Steel plant progress being made
A steel plant that would be built by a Russian company in Haverhill and employ as many as 1,400 is coming closer to fruition.
The chief executive of that company negotiating with the state has told Russian media some agreements have already been reached and that the plant will be built pending regulatory approval.
Viktor Rashnikov, CEO of Magnitogorsk Iron and Steel Works (MMK), told the Russian news organization RIA Novosti that he hopes the remaining requirements can be completed by the end of 2007.
Representatives from the state and the company are scheduled to resume negotiations in Ohio the week of Sept. 17. The plant could employ up to 1,400.
The media report did not indicate a specific location in Ohio, but in July a source close to the situation told The Ironton Tribune the company was eyeing Scioto County at a site close to the SunCoke Energy plant in Haverhill. Other officials have since made public statements confirming Haverhill as the location.
Knoxville, Tenn.-based SunCoke Energy is in the process of a $230 million expansion to its coke plant. Coke is a necessary product in the steel-making process.
Melissa Ament, spokeswoman for the Ohio Department of Development, said the meeting later this month is to continue discussions that began in July when Lt. Gov. Lee Fisher and Director of Economic Development Steve Shoney flew to Russia to meet with Rashnikov.
Arnett said she could provide no further details.
If the parties can come to terms, the company is expected to build a steel plant that would produce automobile body sheets.
MMK is the largest enterprise of the Russian steel industry and accounts for about 20 percent of all steel products sold on the domestic market, according to its Web site.

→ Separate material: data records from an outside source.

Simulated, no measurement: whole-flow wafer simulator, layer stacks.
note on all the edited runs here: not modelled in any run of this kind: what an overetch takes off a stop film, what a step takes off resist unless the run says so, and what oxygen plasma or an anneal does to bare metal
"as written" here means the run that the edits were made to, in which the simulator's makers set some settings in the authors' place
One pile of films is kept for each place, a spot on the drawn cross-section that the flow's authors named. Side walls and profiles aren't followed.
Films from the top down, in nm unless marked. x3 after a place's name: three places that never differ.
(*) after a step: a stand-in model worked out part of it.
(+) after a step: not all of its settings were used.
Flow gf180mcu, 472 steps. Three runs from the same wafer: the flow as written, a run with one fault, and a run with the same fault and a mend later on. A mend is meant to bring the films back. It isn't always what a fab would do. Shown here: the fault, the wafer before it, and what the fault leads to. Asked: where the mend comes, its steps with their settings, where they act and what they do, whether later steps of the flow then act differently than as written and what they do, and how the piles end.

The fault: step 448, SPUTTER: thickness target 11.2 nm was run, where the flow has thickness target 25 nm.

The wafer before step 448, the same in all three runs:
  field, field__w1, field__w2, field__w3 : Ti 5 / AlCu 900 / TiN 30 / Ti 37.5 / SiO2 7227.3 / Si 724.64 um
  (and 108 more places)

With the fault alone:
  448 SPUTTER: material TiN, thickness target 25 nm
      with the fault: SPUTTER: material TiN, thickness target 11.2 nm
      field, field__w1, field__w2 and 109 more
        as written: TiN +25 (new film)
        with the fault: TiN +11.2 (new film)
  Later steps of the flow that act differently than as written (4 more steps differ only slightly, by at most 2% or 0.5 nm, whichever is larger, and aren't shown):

MMK is a fully integrated steel-making operation and produces the widest range of steel products among steel producers in Russia. About half the company’s output is exported worldwide.
The company is located in Magnitogorsk, a mining and industrial city located by the Ural River in Chelyabinsk Oblast, Russia. It rests in the southern portion of the Ural Mountains.
During his recent trip to Ohio University Southern, Gov. Ted Strickland said he could not comment on the matter, saying only, “I’m crossing my fingers.”